A manatee was seen swimming in a northern canal that joins the Chesapeake Bay with the smaller and shallower Delaware Bay just days after the marine mammal was spotted in an estuary of the Potomac River.
The docile “sea cow,” is normally found in the warm waters of Florida and is a rare sight so far north.
WBOC television says the 7-foot animal surfaced at the Summit North Marina in Bear, near Delaware City. The news station says there was a third sighting earlier this month near Ocean City, Md. “Officials say they are not sure if each sighting is of the same manatee, or if there are several of them in the area.”
Cpl. John McDerby of the Delaware Division of Fish and Wildlife is warning boaters to be on the lookout for the animal in the C&D Canal. Boat propeller strikes are the major cause of manatee deaths in the animal’s native waters in Florida, he says.
According to The Baltimore Sun:
“Manatees sometimes migrate up the East Coast during the warmer winter months, [National Aquarium] officials said. The sea grasses found in the Chesapeake Bay are an ideal food.
“While most manatees do not venture as far north as Maryland, the sighting is not without precedent.”
The (Delaware) News Journal quotes McDerby as saying that while a manatee was seen in the Indian River inlet just last year, that he can’t remember ever hearing of one in the Chesapeake & Delaware Canal.
“It’s something you don’t see every day,” McDerby was quoted by the newspaper as saying.
Speaking with NPR, McDerby said he really doesn’t know why the manatee has traveled so far north. He says it’s “most likely” that the animal seen in the C&D and the one spotted farther south earlier in the week “are the same animal.”
In years past, a male manatee nicknamed “Chessie” was apparently a semi-regular visitor to the Chesapeake Bay. A 2011 Baltimore Sun article reported on a visit from Chessie and noted at the time that the manatee had visited the bay “at least twice over the past 17 years.”

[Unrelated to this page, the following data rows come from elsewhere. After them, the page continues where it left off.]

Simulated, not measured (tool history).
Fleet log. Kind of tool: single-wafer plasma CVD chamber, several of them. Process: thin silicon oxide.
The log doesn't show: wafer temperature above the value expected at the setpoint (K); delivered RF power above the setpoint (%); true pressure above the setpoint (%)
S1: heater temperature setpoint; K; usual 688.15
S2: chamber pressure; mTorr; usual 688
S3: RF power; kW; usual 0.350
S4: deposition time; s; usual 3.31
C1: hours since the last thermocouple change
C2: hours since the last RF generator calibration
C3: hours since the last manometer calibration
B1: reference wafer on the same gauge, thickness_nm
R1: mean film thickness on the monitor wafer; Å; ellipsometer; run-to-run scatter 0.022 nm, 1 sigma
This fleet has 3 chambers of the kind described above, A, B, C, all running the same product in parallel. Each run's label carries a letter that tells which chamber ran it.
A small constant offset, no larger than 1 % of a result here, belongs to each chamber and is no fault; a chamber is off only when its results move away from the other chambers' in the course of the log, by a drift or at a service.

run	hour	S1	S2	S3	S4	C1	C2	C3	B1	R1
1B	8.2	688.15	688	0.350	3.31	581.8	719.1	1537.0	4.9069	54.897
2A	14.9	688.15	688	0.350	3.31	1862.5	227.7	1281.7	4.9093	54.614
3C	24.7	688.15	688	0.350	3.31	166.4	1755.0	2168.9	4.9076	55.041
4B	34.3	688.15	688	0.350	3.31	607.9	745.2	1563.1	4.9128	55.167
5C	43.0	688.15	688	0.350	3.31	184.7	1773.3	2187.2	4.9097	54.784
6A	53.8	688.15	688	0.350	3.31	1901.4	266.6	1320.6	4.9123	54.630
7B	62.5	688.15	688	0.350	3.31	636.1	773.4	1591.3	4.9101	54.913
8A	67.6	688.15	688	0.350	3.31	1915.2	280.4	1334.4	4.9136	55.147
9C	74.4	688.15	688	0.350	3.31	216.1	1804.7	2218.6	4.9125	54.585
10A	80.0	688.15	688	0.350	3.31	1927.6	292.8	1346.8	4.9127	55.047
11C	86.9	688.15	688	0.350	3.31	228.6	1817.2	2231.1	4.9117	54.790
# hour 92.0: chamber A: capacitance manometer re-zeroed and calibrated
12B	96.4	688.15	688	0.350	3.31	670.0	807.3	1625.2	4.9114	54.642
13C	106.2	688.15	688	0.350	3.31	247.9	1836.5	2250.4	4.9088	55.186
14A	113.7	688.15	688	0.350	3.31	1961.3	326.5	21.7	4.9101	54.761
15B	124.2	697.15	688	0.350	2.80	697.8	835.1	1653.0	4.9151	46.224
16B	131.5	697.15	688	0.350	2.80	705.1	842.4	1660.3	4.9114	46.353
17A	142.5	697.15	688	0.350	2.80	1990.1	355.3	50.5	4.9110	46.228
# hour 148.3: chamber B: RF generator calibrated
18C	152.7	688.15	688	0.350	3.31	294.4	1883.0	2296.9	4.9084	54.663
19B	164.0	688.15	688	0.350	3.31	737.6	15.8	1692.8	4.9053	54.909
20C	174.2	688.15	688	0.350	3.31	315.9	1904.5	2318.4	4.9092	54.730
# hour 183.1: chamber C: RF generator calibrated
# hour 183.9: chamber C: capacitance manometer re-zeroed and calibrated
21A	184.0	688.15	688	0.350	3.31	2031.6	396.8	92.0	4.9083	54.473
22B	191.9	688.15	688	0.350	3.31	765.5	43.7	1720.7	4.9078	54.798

While it’s possible that one or more of the latest sightings might represent a return of Chessie, it seems unlikely.
That animal had distinct markings — scars from a boat prop. And although manatees can live up to 40 years, the average life span in the wild is more commonly between eight and 11 years. According to the 2011 Sun story, Chessie made his first appearance in the bay in 1994 at age 5 and at the time the article was written had lived “well beyond [the] average.”